Opera plugs in to the high-tech

When Opera America holds its annual conference in Boston next month, futurist and technology guru Nicholas Negroponte, the founder of MIT’s Media Lab, will give the keynote address. In attendance will be America’s administrators, iPads in their hands and 3-D goggles in their pockets and purses. First, though, they’ll stand and recite the Opera Pledge of Allegiance to Steve Jobs, Mark Zuckerberg and P.T. Barnum.

Sessions will include speed tweeting, what brand of sneakers to wear when interviewing teenage software sorcerers who can design comic book special effects in your next Donizetti cycle, how to turn the computers back on when they crash and freeze stage machinery, how to get opera coverage in Wired magazine, and what will please the popcorn-crunching cineplex crowd.

I’m kidding, of course, but it’s a new decade in a still-new century, and Negroponte’s actual presence at least makes sense. Opera, from the time of the Baroque era to the present has been dedicated to new technology. But we have reached a point in which changes in tools and society are accelerating so fast, opera and its audience need help keeping up.
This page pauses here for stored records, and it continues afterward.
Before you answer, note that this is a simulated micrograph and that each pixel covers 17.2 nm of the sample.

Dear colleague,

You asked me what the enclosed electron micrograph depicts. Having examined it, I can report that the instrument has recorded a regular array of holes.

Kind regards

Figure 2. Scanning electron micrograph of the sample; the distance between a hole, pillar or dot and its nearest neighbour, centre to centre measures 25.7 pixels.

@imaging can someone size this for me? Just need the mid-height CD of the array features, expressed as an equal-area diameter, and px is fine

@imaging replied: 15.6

The trends are easy enough to identify. Polygamous opera, always a collaborative art, long ago tied the knot with film, television and video. The relationship is a mature one, no longer questioned. Lately, though, the offspring have led to increasing amounts of live opera transmitted into movie theaters. The DVD has become the industry-standard form of opera distribution in the home, even if few people have a stereo system meant for music hooked up to the TV or computer. That means that the visual elements of opera, for the first time in its history, threaten to overtake the musical.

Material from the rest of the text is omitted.